Latent Variable Modeling in Multi-Agent Reinforcement Learning via Expectation-Maximization for UAV-Based Wildlife Protection
This addresses the critical challenge of real-time wildlife protection in vast, partially observable environments, offering a domain-specific solution for conservation scenarios.
The paper tackled the problem of protecting endangered wildlife from poaching by developing a novel Expectation-Maximization based latent variable modeling approach for Multi-Agent Reinforcement Learning to coordinate UAVs, achieving superior performance in detection accuracy, adaptability, and policy convergence compared to standard algorithms like PPO and DDPG in simulations with 10 UAVs.
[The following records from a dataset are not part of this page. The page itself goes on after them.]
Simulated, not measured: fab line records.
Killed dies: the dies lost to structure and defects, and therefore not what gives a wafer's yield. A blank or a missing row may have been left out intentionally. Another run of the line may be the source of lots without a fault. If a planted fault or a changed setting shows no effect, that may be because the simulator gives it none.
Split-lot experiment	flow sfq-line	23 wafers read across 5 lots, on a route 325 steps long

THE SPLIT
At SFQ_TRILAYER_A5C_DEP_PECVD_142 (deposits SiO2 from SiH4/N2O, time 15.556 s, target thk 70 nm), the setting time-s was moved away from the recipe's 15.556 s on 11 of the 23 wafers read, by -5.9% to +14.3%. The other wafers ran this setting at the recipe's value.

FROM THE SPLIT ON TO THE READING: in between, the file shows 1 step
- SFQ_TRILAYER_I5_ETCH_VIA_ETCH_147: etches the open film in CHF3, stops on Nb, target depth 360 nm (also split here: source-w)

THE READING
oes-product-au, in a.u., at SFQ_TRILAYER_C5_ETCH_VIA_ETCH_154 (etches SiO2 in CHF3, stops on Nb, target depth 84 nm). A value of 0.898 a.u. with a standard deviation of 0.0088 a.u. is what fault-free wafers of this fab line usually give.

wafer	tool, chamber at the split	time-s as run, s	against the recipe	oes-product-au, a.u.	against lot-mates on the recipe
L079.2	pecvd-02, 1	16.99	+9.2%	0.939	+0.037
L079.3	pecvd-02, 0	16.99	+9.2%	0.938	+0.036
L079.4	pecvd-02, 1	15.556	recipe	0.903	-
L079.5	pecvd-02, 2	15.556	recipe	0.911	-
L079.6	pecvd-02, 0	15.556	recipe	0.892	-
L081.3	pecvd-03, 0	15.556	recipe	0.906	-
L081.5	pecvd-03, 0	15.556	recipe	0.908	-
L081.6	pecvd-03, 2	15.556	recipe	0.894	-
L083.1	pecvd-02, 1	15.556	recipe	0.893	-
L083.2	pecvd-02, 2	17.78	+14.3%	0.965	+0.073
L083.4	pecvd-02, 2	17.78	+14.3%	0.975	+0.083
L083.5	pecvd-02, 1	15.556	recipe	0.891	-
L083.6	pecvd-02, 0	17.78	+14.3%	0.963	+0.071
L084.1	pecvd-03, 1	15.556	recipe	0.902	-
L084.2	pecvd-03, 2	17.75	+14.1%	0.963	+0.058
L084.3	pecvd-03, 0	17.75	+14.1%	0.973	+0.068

Protecting endangered wildlife from illegal poaching presents a critical challenge, particularly in vast and partially observable environments where real-time response is essential. This paper introduces a novel Expectation-Maximization (EM) based latent variable modeling approach in the context of Multi-Agent Reinforcement Learning (MARL) for Unmanned Aerial Vehicle (UAV) coordination in wildlife protection. By modeling hidden environmental factors and inter-agent dynamics through latent variables, our method enhances exploration and coordination under uncertainty.We implement and evaluate our EM-MARL framework using a custom simulation involving 10 UAVs tasked with patrolling protected habitats of the endangered Iranian leopard. Extensive experimental results demonstrate superior performance in detection accuracy, adaptability, and policy convergence when compared to standard algorithms such as Proximal Policy Optimization (PPO) and Deep Deterministic Policy Gradient (DDPG). Our findings underscore the potential of combining EM inference with MARL to improve decentralized decisionmaking in complex, high-stakes conservation scenarios. The full implementation, simulation environment, and training scripts are publicly available on GitHub.